Đà Nẵng Air Base, 1966:
On
K-9 patrol with Blackie at the north end of Perimeter Road, at dusk, when
I noticed a cloud of knats swirling their drunken dance above the barbed
wire. Wanting to gage their direction, so I could alter mine, I stared
with growing interest as they drew closer until the cloud became a
towering twister-like funnel. Hey ... they're not knats ... what
the ... and then a fluttering blizzard of confetti swept across the
minefield, over the bunkers and fence line and across the runway toward
the ammo dump. Choi safe-conduct leaflets by the thousand wafted
down, from who knows where, and trashed across the field.

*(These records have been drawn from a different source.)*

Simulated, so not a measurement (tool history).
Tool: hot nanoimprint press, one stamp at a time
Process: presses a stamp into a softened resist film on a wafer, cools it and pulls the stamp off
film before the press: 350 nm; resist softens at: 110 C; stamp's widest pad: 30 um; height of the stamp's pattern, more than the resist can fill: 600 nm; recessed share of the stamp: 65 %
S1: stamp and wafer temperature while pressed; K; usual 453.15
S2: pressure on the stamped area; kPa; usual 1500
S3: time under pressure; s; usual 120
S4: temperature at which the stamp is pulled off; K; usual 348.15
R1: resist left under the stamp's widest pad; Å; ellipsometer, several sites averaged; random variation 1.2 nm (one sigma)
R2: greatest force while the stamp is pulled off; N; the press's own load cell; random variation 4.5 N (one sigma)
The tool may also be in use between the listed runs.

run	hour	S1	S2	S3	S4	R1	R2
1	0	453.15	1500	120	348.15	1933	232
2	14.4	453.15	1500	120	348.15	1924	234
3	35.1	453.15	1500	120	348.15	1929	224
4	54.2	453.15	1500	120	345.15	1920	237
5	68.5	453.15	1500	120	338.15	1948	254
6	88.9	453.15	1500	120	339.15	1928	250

Many years passed before I learned the
literal translation of the leaflet, which follows, courtesy of a web
friend and scholar: Ba Nguyen. Mr. Nguyen was sixteen years of age when I
was in-country in 1965-1966, and his translation follows:
To: Don
Poss
Subject: Re: Propaganda Leaflets translation
Dear Don Poss,
In the leaflet in your homepage, the paragraph written in Vietnamese
means the same thing as the English and the Korean counterparts: A pass
for any VC or North Vietnam soldier who wants to take advantage of the
"Open Arm" campaign launched by the government of the Republic
of Vietnam. He can surrender at any government's agencies or at allied
forces (U.S. and Korea). These leaflet were dropped from airplanes into
the rural areas and jungles.
Hope this help you understand the leaflet.